Flames coaches, players excited to work with new boss Brian Burke
Hartley, Ward, Monahan talk about new president of hockey operations
PENTICTON, B.C. — He is a stickler for detail. He loves to plan. And, by now, he’s got a well-grooved routine at the rink.
This is Bob Hartley. This is how he operates. So far.
But what happens going forward? Will Brian Burke’s addition to the Calgary Flames — to the peak of the team’s hockey pyramid — throw a wrench into the head coach’s day-to-day process?
Does it change how Hartley conducts his business?
“I can’t answer that question because I would be speculating,” Hartley replied Thursday morning after the rookies’ practice at the South Okanagan Events Centre — and shortly after getting off the phone with general manager Jay Feaster. “I’m a team guy. If we need to adjust because Jay and Brian Burke feel that way? I’m fine with that.
“First, Burkie will work with Jay — in Calgary, it’s all about teamwork — and then it’s going to trickle down to myself and my staff. I think it’s going to be great teamwork and I welcome the addition of Brian Burke.”
Well, no one in his right mind is going to stand there and bad-mouth the new boss, especially one with as much, uh, personality as Burke. However, Hartley did appear legitimately pleased by the announcement.
“It’s great news because we’re adding a Stanley Cup winner,” said Hartley. “Everywhere he’s been, he’s found a way to help the people around him. He’s a positive guy. There’s no grey areas with Brian Burke. The way Jay Feaster and I work, that’s perfect for us.

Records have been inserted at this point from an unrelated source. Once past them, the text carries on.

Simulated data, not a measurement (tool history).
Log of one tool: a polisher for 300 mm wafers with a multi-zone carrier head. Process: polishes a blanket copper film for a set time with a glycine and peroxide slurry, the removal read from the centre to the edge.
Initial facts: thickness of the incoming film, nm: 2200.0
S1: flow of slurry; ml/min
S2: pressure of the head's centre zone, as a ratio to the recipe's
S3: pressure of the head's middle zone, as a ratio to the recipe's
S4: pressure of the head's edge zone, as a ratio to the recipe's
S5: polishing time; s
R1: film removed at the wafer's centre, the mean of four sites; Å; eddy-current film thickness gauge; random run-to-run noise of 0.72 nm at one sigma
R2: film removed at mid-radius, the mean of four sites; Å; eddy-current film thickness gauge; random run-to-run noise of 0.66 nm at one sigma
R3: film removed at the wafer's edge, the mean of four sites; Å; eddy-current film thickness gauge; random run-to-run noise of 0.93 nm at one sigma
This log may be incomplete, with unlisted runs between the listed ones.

“We’re bringing in not only a very good hockey man, we’re bringing in a quality man. A guy that stands up. That’s perfect. We’re adding a very solid piece to our organization. He’s a fun guy to talk to. He’s open-minded. In many ways, we see the game the same way.”
Which is helpful.
Because the way Burke sees hockey is typically non-negotiable — hard-nosed. Meaning his work with this lot is cut out for him.
Last winter, the Flames had been one of the league’s lightest outfits, averaging less than 190 pounds. Twenty teams were assessed more penalty minutes than Calgary.
The Toronto Maple Leafs paced the NHL with 44 fights. The Flames scrapped 22 times.
“Burkie is known to like disciplined but tough hockey — no team comes to your building and dictates the way that they want to play the game,” said Hartley. “Just looking at this year’s draft, we drafted some big guys. They’re not easy to find. And last year we acquired (Brian) McGrattan.”
Everyone in the hockey world is up to speed of Burke’s on-ice expectations. They don’t change.
But, according to Abbotsford Heat coach Troy Ward, the club had already been trending towards truculence.
“One of the things that we’ve identified — through our management team and our scouting and the type of players that they’ve brought in — is we feel . . . that we’re harder,” said Ward. “We have harder skill than we’ve had in the past. It’s organization-wide — from Bob on down and through me and our team — that we have to play harder. We’re probably not going to be the biggest team in this (Young Stars Classic) tournament . . . but we always say that you’ve got to have the heart of a wrestler.
“Hopefully, we’ve got that mentality.”
Ward expects that, at the American Hockey League level, the Heat may be a bit beyond Burke’s reach. At least for this week.
“As it relates to us here? It doesn’t, I guess,” said Ward. “Really, our focus as we move forward as an organization and become a little bit younger than we’ve been in the past, it’s important that we really focus on these kids while we’re here right now.”
One of these kids happened to grow up near Toronto.
So he’s aware of Brian Burke and was tickled to hear the news.
“Yeah, it’s pretty awesome,” said Sean Monahan, a Brampton, Ont., native. “I mean, he’s done a lot in the hockey world. Obviously, I just found out a couple of seconds ago. I think it’s pretty cool to have him as part of the Calgary Flames.”